Well written and a good perspective. Every point you make is exactly what we need and have needed. Unfortunately it is virtually the same discussion we were having in the US 35-40 years ago. Consent is great and likely necessary, but people tend to forget that only one State has ever asked the Federal Government to pursue a repository within their State; and that was Nevada in 1975. Nevada has since backed out of their support (consent) even though the host county and a majority of counties within the state still are supportive. The point is consent is one thing, enduring consent is another.
For Congress to require Yucca Mountain in the law and then not fund it and then call it a failure is like the Schoolyard Bully who pushes a kid down and then points, laughs and yells Clutz!
The only way we will move forward is for the US to finally act on the points you delineate above.

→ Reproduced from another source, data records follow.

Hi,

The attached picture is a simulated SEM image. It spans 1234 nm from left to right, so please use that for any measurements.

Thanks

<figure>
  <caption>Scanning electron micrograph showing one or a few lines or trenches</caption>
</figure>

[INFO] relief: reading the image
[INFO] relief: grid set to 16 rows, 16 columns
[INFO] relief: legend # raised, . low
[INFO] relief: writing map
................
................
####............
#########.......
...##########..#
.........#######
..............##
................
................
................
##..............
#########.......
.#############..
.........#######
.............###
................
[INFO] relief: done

This article covers most aspects of the waste disposal spectrum. Except, for those technology areas where demonstrated novel deep horizontal oil well drilling and emplacement techniques can be rapidly implemented to safely and economically produce a viable deep disposal repository for thousands of high-level waste capsules in closed deep rock formations.
Molten Salt Reactors can burn this waste down to a small fraction of material that would only need three centuries of storage. This places the “waste” into the category of unused fuel thus simplifying everything and reducing costs. The corporations involved could supply the details.
Would have been beneficial to explore fundamentals of reprocessing SNF and opportunities and risks to supply future advanced reactor designs. There is a significant precedence in the world and technological advances since US abandoned SNF reprocessing. Lead time is more than obvious in this arena and difficult to believe future generations will accept disposal when high percentage of typical SNF is available for reuse.
I would agree with pretty much everything here except for Yucca Mtn. It is unsuitable for permanent disposal for very important reasons: it sits directly over the Armagosa Aquifer, it is NOT dry; in fact there is a huge issue with the amount of water that seeps into the test tunnel, it is in an earthquake zone and it is in a volcanic area that is not dead.